Indexing all opinion
oliver craner said:
Maybe. But LFIQ is hardly a hotbed of New Labourism either. Why do you think it's trade union orientated?

sorry oliver, a bit of an over simplification
 
D

droid

Guest
oliver craner said:
I think the basic difference between the IFTU and the SWP is this: while the SWP declares its support for the inusrgency, the IFTU actively opposes it, and tries to get on with rebuilding Iraqi society from the bottom.

So am i to take it that you dont believe in the right of an occupied people to resist illegal aggression and occupation as enshrined in the UN charter then?

I guess this document is a bit outdated anyways...

DECLARATION ON PRINCIPLES OF INTERNATIONAL LAW CONCERNING FRIENDLY RELATIONS AND CO-OPERATION AMONG STATES IN ACCORDANCE WITH THE CHARTER OF THE UNITED NATIONS

....Convinced that the subjection of peoples to alien subjugation, domination and exploitation constitutes a major obstacle to the promotion of international peace and security, Convinced that the principle of equal rights and self-determination of peoples constitutes a significant contribution to contemporary international law, and that its effective application is of paramount importance for the promotion of friendly relations among States, based on respect for the principle of sovereign equality,

Convinced in consequence that any attempt aimed at the partial or total disruption of the national unity and territorial integrity of a State or country or at its political independence is incompatible with the purposes and principles of the Charter....
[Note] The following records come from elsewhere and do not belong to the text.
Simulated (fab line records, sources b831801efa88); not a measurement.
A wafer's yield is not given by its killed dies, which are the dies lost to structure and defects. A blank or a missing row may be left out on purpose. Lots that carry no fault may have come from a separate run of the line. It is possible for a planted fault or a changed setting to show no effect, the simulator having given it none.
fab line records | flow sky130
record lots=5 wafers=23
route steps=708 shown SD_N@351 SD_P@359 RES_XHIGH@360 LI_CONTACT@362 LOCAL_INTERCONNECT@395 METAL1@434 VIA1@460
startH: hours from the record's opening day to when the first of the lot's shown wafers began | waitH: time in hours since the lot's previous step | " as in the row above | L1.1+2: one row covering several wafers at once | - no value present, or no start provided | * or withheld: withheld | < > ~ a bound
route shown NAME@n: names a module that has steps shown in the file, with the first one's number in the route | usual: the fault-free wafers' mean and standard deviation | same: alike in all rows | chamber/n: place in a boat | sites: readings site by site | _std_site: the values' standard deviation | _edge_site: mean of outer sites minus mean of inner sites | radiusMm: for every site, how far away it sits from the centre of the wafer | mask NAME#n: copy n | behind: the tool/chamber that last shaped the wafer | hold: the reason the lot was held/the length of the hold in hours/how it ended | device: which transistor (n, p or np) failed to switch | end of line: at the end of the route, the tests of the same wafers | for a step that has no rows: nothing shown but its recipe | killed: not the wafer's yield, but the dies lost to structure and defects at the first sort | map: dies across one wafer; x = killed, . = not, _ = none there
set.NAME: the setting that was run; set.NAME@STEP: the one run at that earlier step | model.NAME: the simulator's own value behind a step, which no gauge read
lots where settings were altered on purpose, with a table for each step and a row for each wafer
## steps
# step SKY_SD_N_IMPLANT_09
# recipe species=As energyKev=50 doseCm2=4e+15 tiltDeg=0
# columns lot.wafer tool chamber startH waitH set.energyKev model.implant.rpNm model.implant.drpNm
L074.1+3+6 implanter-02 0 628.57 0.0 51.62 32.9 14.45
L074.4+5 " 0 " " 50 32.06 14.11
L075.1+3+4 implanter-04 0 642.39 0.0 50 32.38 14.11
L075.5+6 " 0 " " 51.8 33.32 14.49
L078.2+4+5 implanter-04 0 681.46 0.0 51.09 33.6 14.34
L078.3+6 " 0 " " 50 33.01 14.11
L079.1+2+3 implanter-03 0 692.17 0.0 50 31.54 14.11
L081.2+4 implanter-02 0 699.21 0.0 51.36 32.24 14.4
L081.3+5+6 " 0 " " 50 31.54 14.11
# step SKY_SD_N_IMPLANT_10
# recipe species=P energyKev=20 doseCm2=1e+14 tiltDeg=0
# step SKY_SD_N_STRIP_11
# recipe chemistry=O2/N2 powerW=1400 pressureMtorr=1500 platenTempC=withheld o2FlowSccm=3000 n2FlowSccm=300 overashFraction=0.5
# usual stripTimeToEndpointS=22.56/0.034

...Every State has the duty to refrain in its international relations from the threat or use of force against the territorial integrity or political independence of any State, or in any other manner inconsistent with the purposes of the United Nations. Such a threat or use of force constitutes a violation of international law and the Charter of the United Nations and shall never be employed as a means of settling international issues.

A war of aggression constitutes a crime against the peace, for which there is responsibility under international law.

In accordance with the purposes and principles of the United Nations, States have the duty to refrain from propaganda for wars of aggression.

Every State has the duty to refrain from the threat or use of force to violate the existing international boundaries of another State or as a means of solving international disputes, including territorial disputes and problems concerning frontiers of States.

Every State likewise has the duty to refrain from the threat or use of force to violate international lines of demarcation, such as armistice lines, established by or pursuant to an international agreement to which it is a party or which it is otherwise bound to respect. Nothing in the foregoing shall be construed as prejudicing the positions of the parties concerned with regard to the status and effects of such lines under their special regimes or as affecting their temporary character.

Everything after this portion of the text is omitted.